Ashish (Ajay Devgn) is your not-so-eligible bachelor who’s available in London. It starts with his friend’s bachelor party and ends with landing him in chaos. He meets the carefree half-of-his-age hot girl Ayesha (Rakul Preet) and, yes, falls in love. After spending some lovey-dovey time in London and having some sessions with his shrink friend (Jaaved Jaaferi), Ashish decides to unveil the truth to his family back in India.
At a very exciting interval point, we see a twist and there starts the real fun. Ayesha meets Ashish’s wife Manju (Tabu), daughter Ishika (Inayat Sood) and father who must not be named (Alok Nath). Ayesha, obviously, is not well accepted in the house, but she tries to settle in. Will Ashish and Ayesha get out of this mess together? Or Manju will turn the table? That’s what the rest of the story is all about.
The drama takes too much of the screen space which takes the breathing space from the remaining things. The entire set-up of the film screams ‘Luv Ranjan’ – from the spacious, luxurious flats to the picturesque outdoors, this is a continuation of Sonu Ke Titu Ki Sweety (Screenplay wise) with a different set of actors.
Ajay Devgn knows what he’s doing and at no place is uncomfortable in doing that. There’s nothing artificial about his character and he tries to perform with utmost honesty. Rakul Preet, apart from looking smoking hot, has a very meaty screen space in the film. Yes, there are certain portions which are too much even for her, but she has tried to stay true to her character throughout.

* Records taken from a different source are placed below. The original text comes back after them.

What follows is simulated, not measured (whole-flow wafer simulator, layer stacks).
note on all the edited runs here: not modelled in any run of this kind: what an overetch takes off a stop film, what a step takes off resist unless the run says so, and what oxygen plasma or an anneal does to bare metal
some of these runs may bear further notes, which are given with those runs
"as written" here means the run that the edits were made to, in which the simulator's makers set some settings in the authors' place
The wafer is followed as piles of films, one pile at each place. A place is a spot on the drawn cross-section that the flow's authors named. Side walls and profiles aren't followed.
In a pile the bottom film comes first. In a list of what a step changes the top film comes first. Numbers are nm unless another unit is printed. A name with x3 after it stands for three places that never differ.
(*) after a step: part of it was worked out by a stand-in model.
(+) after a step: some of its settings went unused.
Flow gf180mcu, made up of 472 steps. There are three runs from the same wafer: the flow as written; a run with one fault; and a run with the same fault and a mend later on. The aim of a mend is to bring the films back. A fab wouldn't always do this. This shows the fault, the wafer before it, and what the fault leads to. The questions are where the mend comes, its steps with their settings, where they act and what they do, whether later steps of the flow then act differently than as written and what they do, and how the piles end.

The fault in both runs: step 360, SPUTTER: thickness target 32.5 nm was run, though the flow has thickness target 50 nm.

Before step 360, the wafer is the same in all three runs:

When you’ve Tabu in your cast list, it gets a bit easy to choose the best of the lot. She rules the second half of the film and takes away the cake from everyone. Why is Jimmy Shergill not getting many films? He’s someone who can be in every film and still makes you fall in love with him. His charisma is all over even with a very limited screen presence in the film. Yes, whatever Alok Nath is in real life, but I missed the actor Alok Nath in the film. Along with Jaaved Jaaferi, Alok Nath’s role deserved a bigger role.
Akiv Ali’s direction is fresh but lags at places due to poor editing. It could easily have been a movie under two hours but is stretched way too much. Akiv, himself, being an editor should’ve mastered this section but it seems it was too much for him. It’s a very beautiful looking film with very beautiful looking people.
The soundtrack should’ve been a big deal for this film but unfortunately, it isn’t. Vaddi Sharaban, Mukhda Vekh Ke fail to click while the two emotional songs are used for a very long time. Chale Aana is good but because of lazily written drama, it just doesn’t bind with the narrative. It should’ve had a couple of blockbusters like Ranjan’s previous films.
All said and done, De De Pyaar De is an entertaining affair.